"Whenever I go into a restaurant, I order both a chicken and an egg to see which comes first"

Tuesday, September 13, 2016

Civilized Lunches– Sophisticated Interludes In An Otherwise Ordinary Life

Most Europeans have given up 3-hour lunches and siestas and have become more purposeful, efficient, and American.  The idea of a long, leisurely lunch with friends, by the seashore, in four-star restaurants in the 7th, or with meal tickets and couscous in the 19th has faded; and along with it a way of life.

Business has slowly but surely taken over sybaritic pleasures, trysts, cinq-a-septs, and café-cognacs; and thirty-somethings in Europe like their American counterparts eat at their desks or not at all, do take-out, and hew to the traditionalism of kinder, kirche, kuchen once reserved for women but now open to all.

There is nothing that symbolizes a culture of pleasure, sensuousness, and leisure than the civilized lunch.  Whether in Mali, Sri Lanka, the Northern Neck, Paris, or Napa Valley, the three-hour, four-course, two wine bottles, aperitif and digestif lunch more than any other event embodies a respect for personal time, social interaction, appreciation for good food and surroundings.

The Merroir Restaurant in Topping, Virginia, is the  home of the Rappahannock Oyster Company which farms oysters from four locations in the Chesapeake Bay – Olde Salts from Chincoteague, briny and tasting of the Atlantic; Sting Rays, close to the Bay, less briny but tangy with the unique mix of ocean and river typical of the region; Rappahannocks, harvested from the River, plump, sweet, and clean; and Tangier Island, unique in taste, texture, and salinity.  There are a few tables outside by the working docks of the Company overlooking the creek, and on a day with a northwest breeze there is salt in the air from the Bay and the Atlantic beyond.   On sunny days umbrellas are set, and four courses are common – oysters, clams, stews and seafood soups, salads, fresh bread, grouper and tuna, shrimp and Northern Neck vegetables.

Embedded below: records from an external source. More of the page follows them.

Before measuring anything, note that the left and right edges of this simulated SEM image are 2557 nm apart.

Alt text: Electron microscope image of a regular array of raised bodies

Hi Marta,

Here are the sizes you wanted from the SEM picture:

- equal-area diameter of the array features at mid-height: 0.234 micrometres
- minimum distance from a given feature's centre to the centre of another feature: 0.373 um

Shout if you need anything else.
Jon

The point is not the dining, nor the cadre, nor the Rappahannock or the Chesapeake, but the civilized lunches.  Visitors, local residents, friends and neighbors from Richmond, the Tidewater, Alexandria, and Washington go there for the allure of lunchtime.  Dinner is always special and traditional but more formal.  The Bay by day is not the Bay by night, nor are the beaches of Copacabana, the Burundian shores of Lake Tanganyika, the Corniche of Dakar, the South Coast of Haiti.

A restaurant on the outskirts of Bujumbura on the shores of Lake Tanganyika and with a view to the hills and mountains rising towards Kigali was manated by Belgian expatriates.   It was run from their house, an old colonial white frame Victorian, low-slung building on 100 acres of land most of which had been cleared and was now pasture.  The cuisine was simple but elegant and well-prepared. Nile perch fresh from the lake sautéed lightly in butter with a poivre vert cream sauce.  Pastis or Pernod to start, a white Bordeaux for the Poireaux a la Grecque and a crisp Burgundy for the fish.


The meal, the solitude of the restaurant, the Rwandan hills to the north and the waters of the lake to the east, the perfectly-trimmed lawns and flower gardens, and the attentive service of the staff made the lunch even more civilized than most. 

Most Americans do not share the appreciation of the civilized lunch.  There is something louche about a liquid lunch, too Fifties; and something decadent about three courses, wine, dessert, coffee and liqueur; and the downtowns of cities like Washington are in tune with this ethic.  Even if one were to find a restaurant catering to European tastes, one would have to do business for cover.  One could not be seen simply enjoying a long lunch.  Even the finest midtown restaurants in New York have this paradoxical sophistication-business cadre and atmosphere.

The civilized lunch stands on its own.  There is nothing more satisfying that such a meal alone or with others.  If chosen properly it combines the excellence of cuisine, ambience, sunlight and bright air, physical environment, service, and cadre.  Yet, if it is a prelude to adventure, it is even more civilized and perfect.

Night has more drama, more potential for intrigue, more mystery.  Love is thought of as a night thing and rarely in the bright sunlight of noon.  Nothing is mysterious or intriguing at noon; but sensuality then is bright and uncompromised.

A civilized lunch is more than a a temporal interlude.  It has meaning far beyond its four courses and three hours.  It is more than the pleasure of taste, the appreciation of leisure, the anticipation of intimacy.  It is the centrality of a way of life – a temporary dismissal of the routine, and the ordinary.

Any civilized lunch on the seaside shaded by umbrellas,served with linen and silver and in the reflected light of the sea is more than just a noonday interlude; more than just a prelude to an afternoon of intimacy.  It is an order above; ideal with no imperfections permitted.

Civilized lunches are to many nothing more than unnecessary and unwanted vestiges of  privilege, elite encounters, and social inequality.  They are dismissed as irrelevant at best, and reminders of inequality at worst.

There are many icons of sophistication which have had their day in the rapidly acceleration dismantling of all that was Victorian.  Dress, behavior, comportment, events, and standards of right, attractive appeal have all become less sophisticated and more common.  Civilized lunches remain as but one forgotten ritual in the litany of taste and sophistication.

Civilized lunches suspend temporality.  In the overall scheme of things, they mean little.  Ivan Ilyich in Tolstoy’s novella certainly did not think of such things on his deathbed; but for those still leagues  from the grave, they are important.  They do not represent what is best about our lives or humanity, but they give intimations of it.